Jul 14, 2017
Funny how a millisecond of memory can transport you to an intense playback in time. An amplified moment when you felt achingly small. I yanked open the heavy glass slider with the power of my annoyance and headed straight for the soil. Potting was a solid way to blank out my brain frenzy. I practically dove headfirst into the speckled blue ceramic pot, floundering to find myself again after an unpleasant curlicue slide down memory lane.
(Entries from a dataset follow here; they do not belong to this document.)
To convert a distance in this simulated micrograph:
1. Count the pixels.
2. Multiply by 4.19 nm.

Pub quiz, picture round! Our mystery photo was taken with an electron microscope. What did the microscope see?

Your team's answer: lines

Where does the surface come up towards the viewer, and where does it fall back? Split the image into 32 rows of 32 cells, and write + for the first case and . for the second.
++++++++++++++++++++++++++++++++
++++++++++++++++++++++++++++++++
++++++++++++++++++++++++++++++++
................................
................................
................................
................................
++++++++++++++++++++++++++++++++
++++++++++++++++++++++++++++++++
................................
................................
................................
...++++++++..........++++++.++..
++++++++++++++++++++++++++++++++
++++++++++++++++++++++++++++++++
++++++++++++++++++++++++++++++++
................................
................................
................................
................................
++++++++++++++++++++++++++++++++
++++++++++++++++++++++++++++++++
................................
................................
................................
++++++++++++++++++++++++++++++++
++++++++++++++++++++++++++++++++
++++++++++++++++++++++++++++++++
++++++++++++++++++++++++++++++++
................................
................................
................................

I was officially triggered.
I hoped the hot pocket of patio air would boil my anger out, as I mechanically churned the soil and filled the pot, plucking protruding pebbles and centering a spiny desert dweller in its belly. Today, my go-to mind eraser failed. Fresh soil wasn't enough to ground me back to present. I groped for more distraction, pulling terra cotta pots off the wiry triangular stand wedged in the corner. Distributed the smaller cacti in between the big boys housed in concrete planters. One by one. Everything off the tarnished copper shelf adorned with tacky butterflies and spiraling metal. It was the final relic. A thorn in my side I carried from condo to house to apartment, always sticky with the memory of the uncomfortable source from which it came. I wanted it out and away and gone to somewhere that knew nothing of my resentment toward it. It could have a fresh start and I could stop remembering. Or when I did remember, it wasn't there to fuel my memory and make it larger. Looming over me like the painful mistakes I made back then.
I snapped the shelves into place and folded up its frame. Hauled it to the dumpster and brushed my hands against each other in a dramatic statement of finality. Washing my palms clean of old emotional dust. Knowing the memory would rustle up again, in another way. Maybe it would trigger me. I'd pot a plant. Launch an escape plan. Or do nothing at all. No way was the right way. Every time was different. And it always turned out better in the end.